When asked who would be his modern day cricket lookalike, he responded:
"I think Chris Gayle from West Indies. I'm a left-hander. When I used to play, I'm not a Test match guy, I want to smash the ball outside the stadium. I think I would've been good."
Vieri later talked about what he would have chosen instead of football, adding:
"Cricket, soccer or tennis. I play paddle, I play tennis for 30 years. I like tennis too because it's an individual game – it only depends on you."
During his spell in the international team, Vieri had witnessed two World Cups and one Euro as his brother Max Vieri, who was a part of Juventus youth squad and aNapoli
player, chose to represent Australia.
"I had two dreams when I was in Sydney playing and I was only 12, 13, 14, so you're going to school playing soccer. That's why I left Australia when I was 14 – my two dreams were to play in Serie A and for the national team – the blue jersey,"
"I remember in 1982 when Italy won the World Cup – Paolo Rossi and all those big players – I had it stuck in my head that I wanted to become an Italian player. When I was 14, I started breaking my dad's head about going to play soccer in Italy.”
"When I started playing for Marconi, I started left full-back and then after I while, I said to the coach 'put me up front' and that's it, I was scoring goals and that's how everything started. My brother wanted to play for Australia always and I just had my dream to play the World Cups with Italy."

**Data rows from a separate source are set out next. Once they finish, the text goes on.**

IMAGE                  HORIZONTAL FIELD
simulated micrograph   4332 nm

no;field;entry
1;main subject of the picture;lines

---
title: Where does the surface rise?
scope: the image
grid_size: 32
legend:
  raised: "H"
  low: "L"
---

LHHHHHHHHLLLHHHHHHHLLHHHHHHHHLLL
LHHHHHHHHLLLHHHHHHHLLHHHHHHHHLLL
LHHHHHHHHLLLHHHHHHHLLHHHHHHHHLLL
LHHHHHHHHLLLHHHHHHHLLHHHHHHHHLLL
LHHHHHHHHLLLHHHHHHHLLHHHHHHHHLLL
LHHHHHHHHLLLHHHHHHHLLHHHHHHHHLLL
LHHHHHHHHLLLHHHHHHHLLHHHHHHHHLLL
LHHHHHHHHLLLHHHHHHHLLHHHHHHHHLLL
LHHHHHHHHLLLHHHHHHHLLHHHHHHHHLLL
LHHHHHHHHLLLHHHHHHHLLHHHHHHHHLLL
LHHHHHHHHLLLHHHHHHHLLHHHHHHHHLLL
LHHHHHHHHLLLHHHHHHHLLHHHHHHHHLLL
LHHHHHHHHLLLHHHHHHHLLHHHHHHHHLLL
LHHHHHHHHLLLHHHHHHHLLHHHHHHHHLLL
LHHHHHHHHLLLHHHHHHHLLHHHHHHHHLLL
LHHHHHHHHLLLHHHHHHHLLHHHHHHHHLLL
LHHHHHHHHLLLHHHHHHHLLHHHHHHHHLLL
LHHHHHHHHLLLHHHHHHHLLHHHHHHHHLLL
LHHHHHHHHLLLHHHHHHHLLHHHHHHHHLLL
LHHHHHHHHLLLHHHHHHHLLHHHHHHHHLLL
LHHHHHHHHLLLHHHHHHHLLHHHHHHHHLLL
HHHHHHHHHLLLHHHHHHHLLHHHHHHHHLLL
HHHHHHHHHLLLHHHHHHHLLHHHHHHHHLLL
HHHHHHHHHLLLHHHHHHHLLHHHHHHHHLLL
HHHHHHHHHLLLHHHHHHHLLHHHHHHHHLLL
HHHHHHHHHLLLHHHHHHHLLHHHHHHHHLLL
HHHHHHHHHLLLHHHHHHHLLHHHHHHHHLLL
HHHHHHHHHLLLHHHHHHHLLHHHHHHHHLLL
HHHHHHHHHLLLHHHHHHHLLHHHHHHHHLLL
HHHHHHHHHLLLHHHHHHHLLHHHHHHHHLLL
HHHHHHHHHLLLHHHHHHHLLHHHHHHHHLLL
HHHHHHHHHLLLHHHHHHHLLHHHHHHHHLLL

"I think the Australian team has done well in the last 10-15 years World Cup-wise and qualifications,"
"They've done good. Of course when I was there – the big sports were AFL, rugby league, cricket – football wasn't the main sport but I think it's getting bigger. The evolution of football around world is just so big now, so much money behind it. When I was there, we were playing soccer and it wasn't the main sport but the passion we have and the kids have, it was bigger than the other sports."
After spending a year with Juve and winning the Serie A title, Vieri joinedAtletico Madrid
to score 29 goals in 32 appearances for which their coach, Radomir Antic, praised the player, saying:
"Vieri dead is better than any other attacker alive"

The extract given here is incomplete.